To get our 10 year return period (0.1 exceedence probability) we are going to do the same thing, except we know the distribution of the data isn’t normal, so we have to use a different distribution.

There are a bunch of “extreme value” distributions used in these type of analyses. When we talk about floods we will use the Gumbel distribution, for example. For this type of analysis, it is common to use the Pearson Type III distribution.

When we used the normal distribution example, we let R produce the distribution that fit our data. In this case we will use the equation that describes the Pearson Type III distribution. To predict flow at a given recurrence interval we will need the mean of the logged discharges (Xbar), the frequency factor (K), the standard deviation of the log discharges (S), skewness (g), and the standard normal variate (z). We will first compute this for all of the values in our data set to see how the fitted values fit our calculated values.

Pearson Type III

\(Flow = exp(Xbar + KS)\)

where:

Xbar = mean of the log discharge you are investigating

K = frequency factor

S = standard deviation of log discharges

Frequency Factor

\(K = (2 / g) * ((1 +( g * z)) / 6 - ((g ^ 2) / 36)) ^ 3 - 1)\)

Skewness

g = skewness() from moments package

Standard normal variate

\(z = 4.91 * ((1 / y) ^ {0.14} - (1 - (1 / y)) ^ {0.14})\)

y = recurrence interval

#Measures of the distribution
Xbar <- mean(log(QyearlyMins$minQ))
S    <- sd(log(QyearlyMins$minQ))
g    <- skewness(log(QyearlyMins$minQ))
 
#calculate z, K, to plot the fitted Pearson Type III
QyearlyMins <- QyearlyMins |> 
  mutate(z = 4.91 * ((1 / ReturnInterval) ^ 0.14 - (1 - 1 / ReturnInterval) ^ 0.14)) |>
  mutate(K = (2 / g) * (((1 + (g * z) / 6 - (g ^ 2) / 36) ^ 3) - 1) ) |>
  mutate(Qfit = exp(Xbar + K * S))

Let’s look our results and see how they fit. Plot the return interval on the x axis and flow on the y. Plot minQ, the minimum Q data, and Qfit, the data from the the model fit.

QyearlyMins |> 
  ggplot(aes(x = ReturnInterval, y = minQ, color = "Estimated"))+
  geom_point()+
  geom_line(aes(x = ReturnInterval, y = Qfit, color = "Fitted"))+
  theme_classic()+
  scale_x_log10()+
  ylab("X day yearly minimum")+
  xlab("Return Interval")

Above we calculated z, K and the flow for each return interval in our data record to see how the distribution fit our data. We can see it fits quite well.

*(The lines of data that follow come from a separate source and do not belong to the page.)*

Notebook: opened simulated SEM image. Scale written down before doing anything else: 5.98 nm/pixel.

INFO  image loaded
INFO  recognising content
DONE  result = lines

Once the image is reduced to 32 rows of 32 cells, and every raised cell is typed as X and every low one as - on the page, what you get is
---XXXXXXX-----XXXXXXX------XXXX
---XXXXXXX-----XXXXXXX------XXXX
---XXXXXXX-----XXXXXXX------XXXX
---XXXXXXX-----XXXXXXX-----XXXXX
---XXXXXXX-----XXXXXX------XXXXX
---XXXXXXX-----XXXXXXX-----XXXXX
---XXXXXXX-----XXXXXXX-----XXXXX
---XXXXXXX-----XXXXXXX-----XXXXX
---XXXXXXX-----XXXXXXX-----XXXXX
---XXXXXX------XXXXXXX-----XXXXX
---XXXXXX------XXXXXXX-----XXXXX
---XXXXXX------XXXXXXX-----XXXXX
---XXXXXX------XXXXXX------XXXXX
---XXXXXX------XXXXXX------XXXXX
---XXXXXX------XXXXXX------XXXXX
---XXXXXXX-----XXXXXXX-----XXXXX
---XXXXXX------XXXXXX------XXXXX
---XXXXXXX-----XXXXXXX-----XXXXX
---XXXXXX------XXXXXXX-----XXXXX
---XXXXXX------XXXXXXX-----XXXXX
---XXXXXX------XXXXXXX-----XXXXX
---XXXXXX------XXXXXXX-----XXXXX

We can use the same calculations as we used on the entire record to calculate a specific return period of interest. In our case, the 10 year return period for the 7Q10.

We will set y equal to YrecInt, which we set above. This way we can just change it at the top of the code to run whatever xQy metric we want.

#xQy ei: 7Q10
y <- YrecInt

#Find these values based on established relationships
z    <- 4.91 * ((1 / y) ^ 0.14 - (1 - 1 / y) ^ 0.14)
K    <- (2 / g) * (((1 + (g * z) / 6 - (g ^ 2) / 36) ^ 3) - 1) 

PearsonxQy <- exp(Xbar + K * S)

So, our 7Q10 flow in cfs for this gage is….

#Low flow stat (7Q10 in exercise)
PearsonxQy
[1] 16.70488

10.8 Distribution-free method

We won’t go over this in the same detail, but the xQy flow can also be calculated using a formula that does not assume a specific distribution. The expression, and code to perform it, is below.

The expression for xQy is:

\(xQy = (1-e) X(m1) + eX(m2)\)

where: [ ] indicates the value is truncated

\(X(m)\) = the m-th lowest annual low flow of record

\(m1 = [(n+1)/y]\)

\(m2 = [(n+l)/y] + 1\)

\([z]\) = the largest integer less than or equal to z

\(e = (n+l)/y - [(n+l)/y]\)

This method is only appropriate when the desired return period is less than n/5 years

x <- Xday
y <- YrecInt
n <- length(QyearlyMins$minQ)

m1 <- trunc((n + 1)/y)
m2 <- trunc(((n + 1)/y) + 1)

e <- ((n + 1)/y) - m1

Xm1 <- QyearlyMins$minQ[QyearlyMins$rank == m1]
Xm2 <- QyearlyMins$minQ[QyearlyMins$rank == m2]

DFxQy <- (1-e) * Xm1 + e * Xm2

DFxQy
[1] 15